How Private Banks (Not Government) Create Money
Australian economist Steve Keen (author of Debunking Economics) has an excellent 2009 article on his Debtwatch site explaining how Fractional Reserving Banking (FSB) supposedly works. The major premise of the article is that true FSB only exists in the minds of academic economists. Keen begins with a quote from Karl Marx (and a prominent photo) that was featured in a January 2009 article Investors Shortchanged in the Sydney Morning Herald:
“The credit system, which has its focus in the so-called national banks and the big money-lenders and usurers surrounding them, constitutes enormous centralisation, and gives this class of parasites the fabulous power, not only to periodically despoil industrial capitalists, but also to interfere in actual production in a most dangerous manner— and this gang knows nothing about production and has nothing to do with it.” (Das Kapital, Volume 3, chapter 33).

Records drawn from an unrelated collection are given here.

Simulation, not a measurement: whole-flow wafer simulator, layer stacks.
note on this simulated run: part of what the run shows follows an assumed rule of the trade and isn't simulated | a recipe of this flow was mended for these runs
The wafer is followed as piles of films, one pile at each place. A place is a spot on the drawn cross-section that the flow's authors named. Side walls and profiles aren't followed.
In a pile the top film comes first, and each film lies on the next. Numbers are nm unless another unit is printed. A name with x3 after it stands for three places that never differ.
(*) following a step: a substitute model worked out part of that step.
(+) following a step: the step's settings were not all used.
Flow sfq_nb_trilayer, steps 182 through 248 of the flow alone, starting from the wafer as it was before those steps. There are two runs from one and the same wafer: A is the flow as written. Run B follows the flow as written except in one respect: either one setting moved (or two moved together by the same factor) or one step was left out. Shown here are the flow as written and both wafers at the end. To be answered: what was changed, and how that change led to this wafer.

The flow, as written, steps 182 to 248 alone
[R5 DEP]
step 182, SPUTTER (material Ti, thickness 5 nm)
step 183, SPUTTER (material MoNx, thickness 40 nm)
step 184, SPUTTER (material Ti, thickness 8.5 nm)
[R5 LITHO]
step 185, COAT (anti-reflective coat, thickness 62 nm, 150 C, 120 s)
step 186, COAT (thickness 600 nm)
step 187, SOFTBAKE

Although Marx was totally off base in predicting the imminent downfall of capitalism, he sure got it right about banks.
The Fiction of Fractional Reserve Banking
In the academic model of Fractional Reserve Banking, a retail bank establishes reserves (with depositors’ money and funds borrowed from the Federal Reserve). They then create $90 in new money for every $10 they hold in reserve. Only it never works this way in real life. The Federal Reserve has abolished reserve requirements for business loans, and the 10% reserve requirement for personal loans is full of loopholes.
Keen’s article goes on to present M0/M1 and M2 data showing that what academic economists are calling Fractional Reserve Banking is actually a Pure Credit Monetary System. In other words, private banks are totally free to issue as much money, in the form of new loans, as they choose.
M0 (sometimes called M1) refers to the Base Money or fiat money created by the Federal Reserve. M2 refers to M0 plus new money created by banks as loans. The ratio of M2/M0 is called the “money multiplier” ratio.
What Keen’s graphs show is that credit money (M2) is created first and M0 or fiat money (the reserves to cover it) is created up to a year later. In a true FRB system, M0 or Base Money would increase first, and M2 would follow as banks issue new money based on their reserves. The other major problem is that combined public and private debt greatly exceeds M2. Under a true FRB system, total debt could never exceed the amount of fiat and bank money created.
Why Quantitative Easing Won’t Work
Keen’s paper also includes an interesting prediction that the Federal Reserve’s quantitative easing (increasing M0 by electronically “printing” $85 billion in new fiat money every month) will be vastly insufficient to bring about economic recovery.
Keen points out that quantitative easing canl have little effect unless the Federal Reserve pumps enough money into the economy to make a dent in the $42 trillion total (public and private) US debt. Deducting compound interest, he reckons $20 trillion would reduce it by about a quarter.
Six years later his predictions about the ineffectiveness of quantitative easing are spot on.